5 Easy Ways To Sit Less, Feel Better & Live Longer
A recent study of more than 220,000 Australians concluded that sitting too much is associated with higher mortality rates compared with those who are more active. Oh, and if you sit 8-11 hours or more per day, but still exercise, it doesn’t matter! They say your odds of dying faster are still off the charts.
You probably already know that sitting too much every day isn't healthy. As a postural alignment specialist, I see what sitting (especially poorly) does to the body. It wreaks havoc for most — setting off a chain reaction of problems that ultimately lead to pain and injuries.
So, if you want to live longer ... and, if you want to increase the odds of enjoying a pain-free body longer in life, stand up now, and use one or more of these five ways to sit less:
1. Stand at least 33 percent of the time while working.
Yes, it’s possible to stand and work. Even if you can only get your butt off the chair for 20 minutes of every hour working, that’s huge.
Even if you’re typing, with a few adjustments you can probably stand quite comfortably and work for a while. You’ll need to tilt your monitor or reposition it higher.
Ditto for your keyboard. You might have to place something underneath it to raise it up. Or if you’re using a laptop, you might have to work from something higher than a table — like a countertop.
If you absolutely have to sit down for hours and hours a day typing and using the computer, I highly suggest you look at getting or making a standing desk. It’s your health.
2. Use dictation software to write more.
If you have a smartphone and use the voice to text, you’ve experienced how much better dictation software is today. Start doing the same for your laptop or desktop computer.
Just put the headset on and you can now walk around your desk. There are even options to use certain recording devices that you can transfer later to your computer, so you could take a walk and still work.
Want to give this a try on the cheap? Well, use your smartphone. Voice dictate an email, and send it to yourself. Cut and paste that wherever you need, and you’ve saved your butt some time in the seat.
3. If you have to go to lots of meetings, stand up when possible.
Now, I understand you may not always be able to control this. But if you can, do it.
If you’re the boss, or you suggested the meeting, just tell every one else how bad sitting is for their health: “So from now on, we’re going to stand up for at least part of the meetings.”
Who knows? Maybe standing up and walking around might spur some new ideas, too.
4. Stop sitting when you’re exercising.
This seems so obvious, but millions of people sit on their butts all day, then head to a gym and sit on a stationary bike to exercise.
And this goes for other exercise equipment too. Most machines have you sitting down and pushing or pulling weights. That’s a topic for another day. But, unless you’re in a wheelchair, my belief is that most of your strength work should involve your body in positions that more closely imitate real-life situations.
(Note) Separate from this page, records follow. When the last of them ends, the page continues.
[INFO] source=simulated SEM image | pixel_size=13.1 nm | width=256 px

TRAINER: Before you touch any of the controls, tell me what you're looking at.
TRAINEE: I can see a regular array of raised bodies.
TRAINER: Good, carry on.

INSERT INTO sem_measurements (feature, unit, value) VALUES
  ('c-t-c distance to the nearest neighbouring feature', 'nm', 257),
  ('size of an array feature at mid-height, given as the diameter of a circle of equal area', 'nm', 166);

Isn’t that when you’re going to need that strength?
So beyond giving your rear a break from sitting, you’ll find you’ll exercise more muscles in ways that you can use daily.
5. Look for little ways to stand up over sitting down.
With a little effort, you can find ways to eliminate sitting. Here are a few:
- If you ride the subway, stand up and hold the bar.
- Watch part of your favorite TV show standing up — maybe even move your body a bit (I know, we’re getting crazy now).
- Listen to music or books on tape while walking.
Write down just two methods you’ll use to sit less, and commit to taking action now. Taking action will instantly make you feel better.
One of the secrets to living healthier and longer is living with peace of mind.
If you know sitting is bad for your health, and you’ve now taken immediate action to change, you’re mind will bring you a sense of peace.